FEATURES


Hustling Holidays

With the holidays right around the corner, customers are looking for shopping experiences as well as goods to purchase. Here's how one company gives them both.
By Sally Benson



Photo by Sally Benson; courtesy of Platt Hill Nursery
Things are looking up. At least that's what the economists are telling us about holiday sales. Factors ranging from post-election optimism - no matter who takes the White House - to an unusually long shopping season are predicted to contribute to an increase in spending from October through the end of the year. Anthony L. Liuzzo, a professor of business and economics at Wilkes University, Wilkes-Barre, Penn., has been releasing holiday sales forecasts for more than 20 years, and this year, he says, a quirk of the calendar will give retailers an extra boost.
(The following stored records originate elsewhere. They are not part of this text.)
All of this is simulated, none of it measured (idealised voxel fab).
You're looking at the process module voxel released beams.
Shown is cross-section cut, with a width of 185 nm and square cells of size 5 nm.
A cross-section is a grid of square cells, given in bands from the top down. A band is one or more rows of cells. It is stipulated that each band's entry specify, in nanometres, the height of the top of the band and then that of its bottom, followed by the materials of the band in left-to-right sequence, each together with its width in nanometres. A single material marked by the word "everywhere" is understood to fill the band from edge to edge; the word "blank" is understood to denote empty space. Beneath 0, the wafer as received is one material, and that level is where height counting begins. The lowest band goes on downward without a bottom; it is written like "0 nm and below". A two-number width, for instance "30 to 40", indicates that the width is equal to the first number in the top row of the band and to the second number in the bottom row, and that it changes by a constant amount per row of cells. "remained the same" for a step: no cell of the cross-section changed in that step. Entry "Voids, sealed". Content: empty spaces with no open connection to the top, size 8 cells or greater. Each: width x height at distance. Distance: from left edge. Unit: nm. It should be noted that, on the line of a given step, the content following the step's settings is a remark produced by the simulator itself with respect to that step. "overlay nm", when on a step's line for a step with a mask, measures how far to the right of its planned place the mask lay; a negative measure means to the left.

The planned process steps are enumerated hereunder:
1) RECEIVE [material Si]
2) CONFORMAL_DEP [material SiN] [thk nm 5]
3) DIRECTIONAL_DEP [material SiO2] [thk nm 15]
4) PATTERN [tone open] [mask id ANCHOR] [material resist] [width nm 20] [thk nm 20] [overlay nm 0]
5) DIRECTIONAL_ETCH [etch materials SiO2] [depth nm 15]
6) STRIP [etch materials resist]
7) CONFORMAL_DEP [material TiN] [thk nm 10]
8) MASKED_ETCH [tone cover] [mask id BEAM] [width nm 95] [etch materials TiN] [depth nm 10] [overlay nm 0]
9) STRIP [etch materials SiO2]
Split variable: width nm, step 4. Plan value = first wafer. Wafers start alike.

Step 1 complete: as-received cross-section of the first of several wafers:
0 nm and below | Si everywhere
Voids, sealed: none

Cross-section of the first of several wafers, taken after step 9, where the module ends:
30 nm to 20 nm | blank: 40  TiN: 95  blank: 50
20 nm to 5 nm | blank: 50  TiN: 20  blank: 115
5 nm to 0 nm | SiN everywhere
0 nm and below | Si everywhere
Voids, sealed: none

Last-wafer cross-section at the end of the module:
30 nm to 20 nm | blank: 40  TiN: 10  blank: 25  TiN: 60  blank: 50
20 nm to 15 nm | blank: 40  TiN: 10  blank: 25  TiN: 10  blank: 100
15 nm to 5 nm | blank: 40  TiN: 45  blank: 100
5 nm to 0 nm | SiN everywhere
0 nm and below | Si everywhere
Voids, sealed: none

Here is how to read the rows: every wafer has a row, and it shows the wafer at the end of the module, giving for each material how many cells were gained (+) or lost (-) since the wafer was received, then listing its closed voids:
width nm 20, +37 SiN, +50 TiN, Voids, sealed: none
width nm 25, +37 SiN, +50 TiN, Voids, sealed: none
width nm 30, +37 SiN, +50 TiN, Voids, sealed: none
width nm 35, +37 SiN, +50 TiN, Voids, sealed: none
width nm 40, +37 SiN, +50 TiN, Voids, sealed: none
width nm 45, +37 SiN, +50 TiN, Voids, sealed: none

"It is important to note that the 2012 holiday shopping season will benefit from a much longer season," he states in his "Holiday Retail Sales Forecast: 2012" report. "Due to the fact that Christmas falls on a Tuesday and Thanksgiving falls very early (on November 22), there will be a whopping, and highest number possible, 32 days in the 2012 holiday sales season (while there were only 30 days in 2011; 29 days of 2010; 28 days in 2009; and 27 days in 2008). This means that there will be a full five weekends of shopping!" (Access the full report at http://www.wilkes.edu/holidayforecast.)

That means even more opportunity to capture the attention of shoppers and promote your holiday inventory. Other than offering coupons or sales, how do you differentiate your business from the thousands of others competing for holiday dollars? Let's take a look at what's going on in Racine, Wis., where a family-owned, destination nursery and garden center makes the most of the season.

Milaeger's makes it happen

Like many independent garden centers, Milaeger's began with a small, backyard hobby greenhouse. A little more than 50 years later, the business has grown to include more than 90 greenhouses and two retail locations (Racine and Sturtevant, Wis.), where shoppers can purchase everything from live plants to women's casual clothing. A Christmas shop offers the basics year round, but it's in the third quarter that Milaeger's kicks into high gear with promotions and events that lure eager holiday shoppers from miles around.

This year's Christmas Open House runs from Thursday, October 25 through Sunday, November 4 at both locations, and features the company's assortment of "almost real" trees, ornaments and other decorations. "We invite vendors to participate, mostly artisans and craftsmen who can be working on something they can sign" for the customer, says co-owner Kevin Milaeger. This includes "collectibles, and the customer can meet the person who makes it." Vendors also represent gift and ornament lines normally carried by the shop.

Milaegers' wildly popular holiday fashion show (see sidebar) is staged on the first Saturday of the open house, bringing in enthusiastic customers from all over the region. And a holiday preview party for "Best Rewards" customers offers special discounts, door prizes, gifts with purchases and refreshments.

"The preview party is quite popular," Milaeger says. "With food staged during the evening, customers have a tendency to stay a little longer. They're free to roam throughout the facilities, and registers are open - often with long lines. The difficulty is getting people through the line.

"To encourage that," he continues, "you must offer some sort of discount that evening. Is it 15 percent? 20 percent? The question is, what can you do to get people to buy, without cutting into your profit?"

Staging a fashion show

We like to say we sell "lifestyle," rather than just plants. (Not that there's anything wrong with selling plants!) So why not put some of that "style" into your holiday event planning and stage a fashion show?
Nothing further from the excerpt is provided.